And you're not watching "the big game," but a video game.
Worst of all, you're watching a movie about a video game.
"The King of Kong: A Fistful of Quarters" is a gripping yarn, an edge-of-your-seat thriller, as well as a mocking insider's view and a genuine giggle. And while it might be about the world "Donkey Kong" record - who claims to have it, who wants it and what the first guy will do to keep it - it's really about life, character and how we think of ourselves.
This game of nerves between strutting, laughable "world champ" Billy Mitchell of Hollywood, Fla., and weeping, laughable, never-get-a-break challenger Steve Wiebe (of Redmond, Wash.) is a real no-stakes contest to much of the sentient world. "Classic" video games? "Pac-Man"? "Donkey Kong"? Who cares, right?
This Seth Gordon documentary allows us to think that as it wanders through this arcane arcade universe of dweebs, dorks, freaks and geeks.
There's the boyishly nerdy thirtysomething Brian Kuh, the self-described "heir apparent" to Mitchell.
There's Walter Day, the former Iowa arcade owner whose "Twin Galaxies" was and still is the place where "real" records are sanctioned in gaming.

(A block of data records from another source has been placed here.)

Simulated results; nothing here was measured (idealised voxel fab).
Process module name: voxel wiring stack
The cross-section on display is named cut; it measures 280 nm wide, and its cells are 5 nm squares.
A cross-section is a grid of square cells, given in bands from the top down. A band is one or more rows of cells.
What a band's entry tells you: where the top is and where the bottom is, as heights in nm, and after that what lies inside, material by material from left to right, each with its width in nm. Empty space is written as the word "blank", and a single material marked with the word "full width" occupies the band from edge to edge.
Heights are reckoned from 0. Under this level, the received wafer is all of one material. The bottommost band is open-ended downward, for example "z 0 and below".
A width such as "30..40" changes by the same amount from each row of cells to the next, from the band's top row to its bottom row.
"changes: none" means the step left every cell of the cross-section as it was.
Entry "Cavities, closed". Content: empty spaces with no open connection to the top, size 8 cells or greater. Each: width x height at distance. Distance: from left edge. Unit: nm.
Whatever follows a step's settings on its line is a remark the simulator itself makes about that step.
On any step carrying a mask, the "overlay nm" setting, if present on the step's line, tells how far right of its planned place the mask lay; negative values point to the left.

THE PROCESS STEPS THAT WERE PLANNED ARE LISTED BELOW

Mitchell himself comes off a long-haired, loud-tie-wearing dolt who has cruised through life with that 1982 score as a source of his celebrity. His dad says, "He's a winner," a guy who runs a chicken-wing sauce distributor. We cackle.
But Gordon stacks the deck in his film. Wiebe, the pretender to the throne, is an outsider, a middle-school science teacher who, friends and family tell us, has had his shots at glory - a star athlete, an accomplished musician. But he has always fallen short. He has become a spectacular Donkey Kong player, and we watch and hear hilarious home video of his world-record game (interrupted by a son in need of potty-training assistance).
Mitchell, Day and their cabal, the film suggests, do all in their power to disallow this outsider simply because they don't know him. Will Mitchell bully the new guy into oblivion? Will Wiebe stand up to this? Gordon briskly sets this up and lets us see just how myopic their misspent youth was. The hardcore players are not stupid. They know the game's patterns, its technology. But they're limited.
Mitchell, goofily declaring his own greatness, insists that "nobody" remembers the name of America's leading World War I fighter ace (Eddie Rickenbacker) because he wasn't "number one," and then blunders the number of kills the actual No. 1 tallied. Day describes Mitchell vs. Wiebe as one of history's "great rivalries," and can only come up with a cartoon duo (who weren't actually rivals) to compare them to. Gordon invites us to snicker at these guys. But then, "King of Kong" reaches its showdown and we're given a visual essay on grace, sportsmanship and nerve. At least one of the players doesn't have any of those.
Oddly, this movie about an underdog-vs.-top-dog rivalry has its own underdog story. The Florida natives who made "Chasing Dreams: Beyond the Arcade," which is a much better "classic" video-game history lesson, got their movie into the Sundance Film Festival. "King of Kong," which only got into the off-Sundance Slamdance Festival, has the wittier, more dramatic story to tell and is the one that made it into theaters.
But the biggest difference between these two equally solid movies about lives of misspent quarters? "King of Kong" makes us care.